The contract which you hold with your client or agency is essential to your operations, it confirms your engagement and sets out the terms which have been agreed by you and your client or agency. Contracts can vary and although there is no set requirements for a contract, there are good ones and those of lesser quality, so what should you be looking for:
1. Ink and Pape
It is quite possible to enter into a verbal contract, and although these are still legally binding, the terms can be very difficult to prove in a dispute. Any enquiry becomes a ‘your word against theirs’ type scenario which is less ideal than written clauses signed from the outset of the engagement.
Most contracts will consist of two parts; the terms (this is the legal aspect) and the schedule (this is the engagement specific aspect).
The contract should also clearly set out the parties to the contract, as this is important to reflect a business-to-business agreement between your limited company and the client or agency.
The legal terms are usually held in the bulk of the contract and the schedule will change for each engagement, so if you renew a contract, you will probably only review the schedule as opposed to the terms, although some clients or agencies may reissue a complete contract.

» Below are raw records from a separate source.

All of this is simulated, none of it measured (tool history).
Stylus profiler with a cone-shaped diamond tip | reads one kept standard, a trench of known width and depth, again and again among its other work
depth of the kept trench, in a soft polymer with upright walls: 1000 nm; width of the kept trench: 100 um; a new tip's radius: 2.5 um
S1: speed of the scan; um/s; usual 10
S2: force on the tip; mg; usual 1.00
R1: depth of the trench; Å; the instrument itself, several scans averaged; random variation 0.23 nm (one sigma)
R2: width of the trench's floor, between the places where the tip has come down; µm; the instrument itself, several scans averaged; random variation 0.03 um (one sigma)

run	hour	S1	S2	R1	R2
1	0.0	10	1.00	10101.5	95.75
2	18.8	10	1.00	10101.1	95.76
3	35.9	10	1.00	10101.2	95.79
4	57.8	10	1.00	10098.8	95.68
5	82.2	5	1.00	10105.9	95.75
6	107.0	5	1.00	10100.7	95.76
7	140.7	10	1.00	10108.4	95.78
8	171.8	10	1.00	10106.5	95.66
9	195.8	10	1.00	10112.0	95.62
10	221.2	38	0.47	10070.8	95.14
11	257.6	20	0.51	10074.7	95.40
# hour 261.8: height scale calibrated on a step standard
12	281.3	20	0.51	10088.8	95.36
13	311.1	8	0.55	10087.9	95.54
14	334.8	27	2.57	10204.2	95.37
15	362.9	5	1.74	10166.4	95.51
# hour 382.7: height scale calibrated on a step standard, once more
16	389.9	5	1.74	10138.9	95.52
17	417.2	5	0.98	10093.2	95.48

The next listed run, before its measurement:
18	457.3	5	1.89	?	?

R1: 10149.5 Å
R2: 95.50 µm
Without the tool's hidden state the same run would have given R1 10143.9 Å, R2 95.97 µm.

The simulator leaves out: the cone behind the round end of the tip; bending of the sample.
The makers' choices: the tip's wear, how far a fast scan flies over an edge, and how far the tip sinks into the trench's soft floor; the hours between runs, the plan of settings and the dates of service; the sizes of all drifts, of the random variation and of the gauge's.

The schedule typically consists of how the contractor will be paid, the start and end dates of the engagement and the scope of work or deliverables to be provided.
In general, a good contract is understandable and unambiguous. Although you may wish to consult with a lawyer to review the contract from a legal perspective. You should be able to understand what is being agreed to just by reading it, although occasional jargon does come with the territory.
A vague contract will offer little or no assistance in a contractual dispute. Attention to detail on the terms agreed between the parties and the scope of services offered will fare better if there is ever a disagreement.
It is essential that there are clear terms and conditions which have been laid out and agreed to by both parties.
4. IR35 Compliance
Whilst an IR35 friendly contract is desirable, a contract that does not comply with the IR35 legislation is not necessarily a bad contract. In some cases, the terms of a contract inevitably sit within the scope of IR35 due to the nature of the work to be undertaken.
An IR35 friendly contract requires not only overall compliance, but robust clauses. It is possible to have a contract so vague that it barely mentions anything relevant to the IR35 legislation at all, or a contract that has clauses which are too controlling.
So what does an IR35 friendly contract look like? Here are some examples of good clauses in respect of the three key status tests:
- Substitution - "The Contractor shall provide the services using suitably qualified personnel of their own choosing. The Contractor reserves the right to substitute any personnel, provided the Client is satisfied that the substitute possesses the necessary skills and qualifications for the satisfactory completion of the services. The Contractor will remain liable for the services completed by substitute personnel and will bear any costs."
- Control - "The Client shall have no right to, nor shall seek to, exercise any direction, control, or supervision over the Contractor in the provision of the services. The Contractor shall endeavour to co-operate with the Client’s service-related requests within the scope of the services, however it is acknowledged that the Contractor shall have autonomy over their working methods."
- Mutuality of Obligation - "The Client is under no obligation to offer further contracts or services to the Contractor nor is the Contractor under obligation to accept such contracts or services if offered. The Contractor is not obliged to make its services available except for the performance of its obligations under this Agreement. Both parties agree and intend that there be no mutuality of obligations either during or following the agreement, whatsoever."
As always, it is best to have a professional review of your contract for IR35 compliance undertaken by someone who is familiar with IR35 and is best placed to make a good judgment on the quality of a relevant clause. It also may reduce penalties if caught by the legislation, if you have been seen to take ‘reasonable steps to ascertain your status’.
This due care can only be demonstrated where it is the contractor’s decision on the status of the engagement (Chapter 8 of the Intermediaries Legislation). If Chapter 10, part 2 of ITEPA 2003 applies, the responsibility for determining IR35 status sits with your client, and it would therefore be for the client to consider the engagements compliance with IR35 legislation.
In essence, a contract which clearly details all aspects of the terms and conditions that apply to your company, will put you in a better position should a dispute arise. If having a contract drawn up, a lawyer will be able to help. However, remember that no contract is bullet proof, a client can sue regardless of how robust a contract you might have.